Handover message content

The content format of all messages that are exchanged asynchronously shall be unified. A scenario where different applications use different formats, e.g. byte arrays and serialized strings, should be avoided.

Furthermore the content should be self-contained, i.e. no transport level means, e.g. JMS properties, should be used to carry application data.

The benefit of this combination is the easy exchangeability of both the content and transport layers.

Pieces of content

An important goal of the design is that the client must be able to determine if and how it can interpret the message content only by inspecting a message's meta data that is part of the content.

Each message must contain both control system information and application specific information.

Each message should include e.g. a sender, a receiver, a timestamp, etc. All this information together is the control system header wich must be given and has a fixed structure.

In the message data a place must be reserved for clients to put their application specific data. This place will be called the message body. The body is optional and may be structured by the client as needed.

Illustration of the structure of a message:

+--------------------+
|                    |
| +----------------+ | ` 
| | transport data | |  > transport specific formatted data (e.g. for routing)
| +----------------+ | /
|                    |
| +----------------+ | `  
| | header: fixed  | |  |
| +----------------+ |  > standardized format for all control system applications
| | body: variable | |  |
| +----------------+ | /
|                    |
+--------------------+

Content format

Several data serialization libraries exist. There is no need to develop a new format. See here to find out why our choice is Google's protocol buffers. To make it short: it is

• flexible,
• popular,
• open-source,
• fast,
• space efficient and
• provides libraries for JAVA, C++ and Python).

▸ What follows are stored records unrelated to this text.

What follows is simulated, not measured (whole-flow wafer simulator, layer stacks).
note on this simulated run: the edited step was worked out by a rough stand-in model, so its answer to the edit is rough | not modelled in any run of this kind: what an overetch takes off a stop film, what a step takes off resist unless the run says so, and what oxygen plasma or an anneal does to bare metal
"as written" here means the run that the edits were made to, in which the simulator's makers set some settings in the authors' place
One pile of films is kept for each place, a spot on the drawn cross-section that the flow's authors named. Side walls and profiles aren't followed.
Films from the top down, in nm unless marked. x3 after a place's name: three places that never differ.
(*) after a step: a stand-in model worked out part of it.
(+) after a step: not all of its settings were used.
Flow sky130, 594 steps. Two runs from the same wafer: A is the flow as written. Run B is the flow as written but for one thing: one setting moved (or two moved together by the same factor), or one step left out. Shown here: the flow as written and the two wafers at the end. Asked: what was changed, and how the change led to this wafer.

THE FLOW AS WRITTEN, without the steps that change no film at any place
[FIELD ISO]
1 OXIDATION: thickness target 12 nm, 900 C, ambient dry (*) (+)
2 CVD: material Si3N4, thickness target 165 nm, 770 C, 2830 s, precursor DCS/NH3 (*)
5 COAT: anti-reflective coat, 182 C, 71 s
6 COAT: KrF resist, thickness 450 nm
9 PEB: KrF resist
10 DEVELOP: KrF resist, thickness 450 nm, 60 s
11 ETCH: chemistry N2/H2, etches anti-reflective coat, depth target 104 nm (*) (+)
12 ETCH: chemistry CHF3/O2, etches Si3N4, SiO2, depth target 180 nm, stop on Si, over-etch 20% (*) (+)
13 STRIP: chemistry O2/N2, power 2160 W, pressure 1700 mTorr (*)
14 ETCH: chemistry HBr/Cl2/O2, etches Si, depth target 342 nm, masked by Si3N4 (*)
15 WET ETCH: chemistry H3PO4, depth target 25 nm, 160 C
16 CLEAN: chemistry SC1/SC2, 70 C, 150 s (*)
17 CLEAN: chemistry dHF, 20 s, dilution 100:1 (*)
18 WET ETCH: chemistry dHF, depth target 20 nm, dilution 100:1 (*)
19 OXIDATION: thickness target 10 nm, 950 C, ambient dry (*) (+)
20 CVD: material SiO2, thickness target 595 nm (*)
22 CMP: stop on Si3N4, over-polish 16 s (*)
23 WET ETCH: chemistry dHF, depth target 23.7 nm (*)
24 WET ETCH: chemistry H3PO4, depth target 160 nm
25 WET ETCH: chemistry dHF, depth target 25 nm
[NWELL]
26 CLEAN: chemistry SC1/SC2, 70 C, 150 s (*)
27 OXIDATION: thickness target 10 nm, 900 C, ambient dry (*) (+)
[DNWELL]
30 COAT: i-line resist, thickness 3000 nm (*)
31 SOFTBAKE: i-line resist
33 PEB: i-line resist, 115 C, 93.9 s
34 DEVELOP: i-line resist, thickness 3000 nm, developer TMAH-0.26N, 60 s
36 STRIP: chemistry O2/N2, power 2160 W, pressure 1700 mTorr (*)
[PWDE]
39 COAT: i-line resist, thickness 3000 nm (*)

Body implementation options

While the header's structure is fixed and must simply be filled with the needed information the body is to be structured according to the needs of the application. The definition of this structure may be given already at compile-time or not until runtime. A compile-time definition has the advantages of e.g. compile time error checking and centralized type definition while a runtime definition can speed up development.

In all cases the same data serialization as for the base message should be used.

The following options are based on protocol buffers. The base message for all options already includes the header. It looks like

// See below for full CsMessage type definitions
message CsMessage {
  // Header
  required string sender = 1;
  required string receiver = 2;
  required string type = 3;
  required string version = 4;
  required int64 timestamp = 5;
}

Byte blob in predefined format

This option defines a variable size byte array for the client to serialize another protocol buffers object to. That object is structured according to his/her definition and has to be serialized/deserialized independently of the actual control system message.

message CsMessage {
  // Header here
  optional bytes prbfBody = 6;
}

The advantage is that no language dependent differences in the protocol buffers implementations must be respected to extract the body (as it is the case with the next option). Furthermore protocol buffers offer the possiblity to de/serialize messages using streams, so no unnecessary copying of the body bytes must be done (although one scan is done once for both de/serialization).

Inheriting the base message type

Protocol buffers allow a client to extend a message definition. When de/serializing the extended message the additional data is written as if it was part of the base definition.

message CsMessage {
  // Header here
  extensions 100 to max; // user may use ids 100 and up as needed
}

// include CsMessage base type
extend CsMessage {
  // client puts his structure here, e.g.
  required int64 counter = 100;
}

The additional items are handled differently by e.g. the JAVA and C++ implementations. For JAVA they must be registered before deserialization to be respected. This would imply that a client had to deserialize once, check the message type, register extensions and deserialize again. On the other hand for C++ extensions are always recognized.

In both languages extended items are not accessed the same way as header items.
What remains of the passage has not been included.